The UK financial regulator is under pressure to disclose more details about its investigation into the pension transfer market after it was revealed it had opened fewer than 70 mis-selling cases in three years.
Data obtained through a Freedom of Information request showed that since 2018 the Financial Conduct Authority has opened formal investigations into 29 firms and 38 individuals suspected of mis-advising clients to transfer their defined benefit pensions to riskier arrangements.
Around 170,000 transfers took place between April 2015 and September 2018, with a total value of around £83bn, according to FCA analysis. In 2018, it said less than half of the transfer advice it had reviewed had been suitable for clients.
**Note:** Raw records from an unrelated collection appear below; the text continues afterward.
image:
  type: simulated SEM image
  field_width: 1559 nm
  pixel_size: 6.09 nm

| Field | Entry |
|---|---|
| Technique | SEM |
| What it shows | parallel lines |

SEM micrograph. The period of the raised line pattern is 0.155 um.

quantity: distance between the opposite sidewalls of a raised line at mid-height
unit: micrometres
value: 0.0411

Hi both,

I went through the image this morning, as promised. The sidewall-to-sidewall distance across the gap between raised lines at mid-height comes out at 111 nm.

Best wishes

The FCA has been investigating the multibillion pound pension transfer market since it became concerned in 2015 that too many savers were being wrongly recommended by regulated advisers to trade a secure defined benefit pension for a cash lump sum, known as a transfer.
“The number of investigations disclosed in the FoI seem disconcertingly low,” said Mick McAteer, co-director of think-tank The Financial Inclusion Centre and a former board member of the FCA.
“The FCA needs to produce detailed analysis to explain the gap between the number of consumers potentially affected, the number of firms and individuals potentially involved in providing poor advice, and the very small numbers of cases the FCA is now investigating.”
The FCA has said advisers should start from the position that a defined benefit pension transfer is unlikely to be suitable for their client. But in 2018, it found advice on defined benefit pension transfers was suitable in fewer than 50 per cent of the advice recommendations it had reviewed. It pledged to follow up with every active firm in the market in 2019.
Of the 2,426 firms providing transfer advice during the period reviewed by the FCA, 1,454 or 60 per cent of the total had recommended 75 per cent or more of their clients to transfer. At the time, there were more than 6,500 pension transfer specialists working across the market.
In response to the FOI request, the FCA said in 2018 it opened 21 investigations into firms and 25 investigations into individuals suspected of misconduct in providing defined benefit transfer advice. In 2019, this fell to four investigations against firms and six individuals. So far in 2020, it has opened 11 cases, with four against firms and seven against individuals.
“In June this year, the FCA banned contingent charging for advisers offering defined benefit transfer advice, which was a significant step towards tightening regulation of the industry,” said Mark Turner, a managing director at consultancy Duff & Phelps, which made the FOI request to the FCA.
“The FCA’s decision to go ahead with this ban is part of a broader agenda of them taking decisive action where markets are not seen as supporting the best interests of consumers.”
FCA enforcement action against firms where it sees serious misconduct can result in fines and individuals banned from operating in the financial services industry.
The FCA told the Financial Times its investigations had led to dozens of firms exiting the market.
“In our latest review of the defined benefit pension advice market, in which we assessed 85 firms responsible for 43 per cent of advice given in the market, we subjected 55 firms to a detailed file review assessment, and 32 firms have since stopped giving advice,” the FCA said.
“We speak regularly to firms about what they should do to remedy unsuitable advice, including whether to conduct a past business review, and continue to monitor emerging risks in the market, so that we can act swiftly to protect consumers if we need to.”
Where a defined benefit transfer has been made on the basis of unsuitable advice, the individual may be able to make a complaint to the firm and, if this is upheld, be restored to the position they would have been in had they not received the advice.
In the year to date, the Financial Ombudsman Service, which settles disputes between businesses and their customers, had received around 500 complaints from individuals claiming they had been misadvised on a pension transfer.
Dominic Lindley, director of policy with think-tank New City Agenda, said the FCA should be doing more to raise awareness about unsuitable transfer advice.
“There have been widespread failures in the market for defined benefit transfer advice affecting thousands of consumers,” he said. “The FCA should use its powers to implement a full scale redress scheme under section 404 of the Financial Services and Markets Act.”